Can desalination end wars? It may sound strange to think that something as seemingly insignificant as desalinating drinking water can end wars, but it may well be so. Water is vital to the survival of the human species and to all other living creatures too, but our planet is facing a water crisis within the next decade or two if we do not do something drastic.
Can Desalination End Wars?
By the looks of what is happening in Israel, I would have to say yes, it can. Israel faced dwindling water supplies and desertification due to dramatically fluctuating rainfall patterns, and in 1999 the National Infrastructures Ministry initiated an emergency plan to deal with the on-going water crisis.
Israel has been desalinating its drinking water since, starting with the construction of a 50 million/cm desalination plant in Ashkelon to supply drinking water and water for domestic consumption. This facility is the most advanced desalination facility in the world, and supplies around 15% of Israel’s total domestic water consumption.
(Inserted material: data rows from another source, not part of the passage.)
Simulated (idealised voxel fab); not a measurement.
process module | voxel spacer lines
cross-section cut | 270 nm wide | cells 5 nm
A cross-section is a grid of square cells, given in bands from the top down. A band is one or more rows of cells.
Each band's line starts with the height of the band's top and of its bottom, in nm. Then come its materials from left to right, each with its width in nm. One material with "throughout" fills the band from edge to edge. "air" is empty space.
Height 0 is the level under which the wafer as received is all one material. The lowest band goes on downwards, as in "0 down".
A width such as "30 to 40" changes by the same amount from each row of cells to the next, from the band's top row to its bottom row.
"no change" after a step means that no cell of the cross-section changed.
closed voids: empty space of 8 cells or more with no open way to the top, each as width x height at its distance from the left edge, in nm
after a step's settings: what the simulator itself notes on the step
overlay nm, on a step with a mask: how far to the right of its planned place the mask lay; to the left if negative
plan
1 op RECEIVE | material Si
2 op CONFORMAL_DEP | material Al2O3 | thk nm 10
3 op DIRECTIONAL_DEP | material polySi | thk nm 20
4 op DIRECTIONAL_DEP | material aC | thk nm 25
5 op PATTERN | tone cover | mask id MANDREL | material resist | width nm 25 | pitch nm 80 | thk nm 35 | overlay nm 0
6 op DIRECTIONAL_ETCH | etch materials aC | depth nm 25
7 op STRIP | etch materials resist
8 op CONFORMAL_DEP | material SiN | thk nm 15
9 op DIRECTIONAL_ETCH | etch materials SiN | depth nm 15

Since the start of the desalination programme, Israel has built more desalination plants; Palmachim Desalination Plant and the Hadera Desalination Facility. Palmachim currently supplies approximately 30 million cubic meters of water but can be expanded in the future to potentially deliver 60 to 70 million cubic meters annually. Hadera operates by means of reverse osmosis, currently delivering around 127 million cubic meters of high quality water annually.
What is also important though is the fact that the desalination project is working so well in a region that historically suffers from water shortages that Israel can supply its neighbours with water, leading to a more peaceful collaboration between its neighbours.
Shlomo Wald, chief scientist at the Ministry of Energy and Water Resources, said that he thinks Israel would be willing to assist Jordan, Egypt and the Gaza Strip with water, and that he hoped that in the future they could also be of assistance to Syria and Lebanon.
Israel, Jordan and the Palestinian government in the West Bank signed an historic agreement in December 2013 to share water resources through desalination. This deal came at the end of 11 years of water negotiations, and would see water produced at a new desalination plant currently being constructed in Aqaba divided between Israel and Jordan. The capacity of the plant will be 200 million cubic meters of desalinated water from the Red Sea annually.
These deals to share desalinated water will go a long way to peaceful collaboration between the countries and will hopefully stave off the predicted water wars that could come in the next few decades.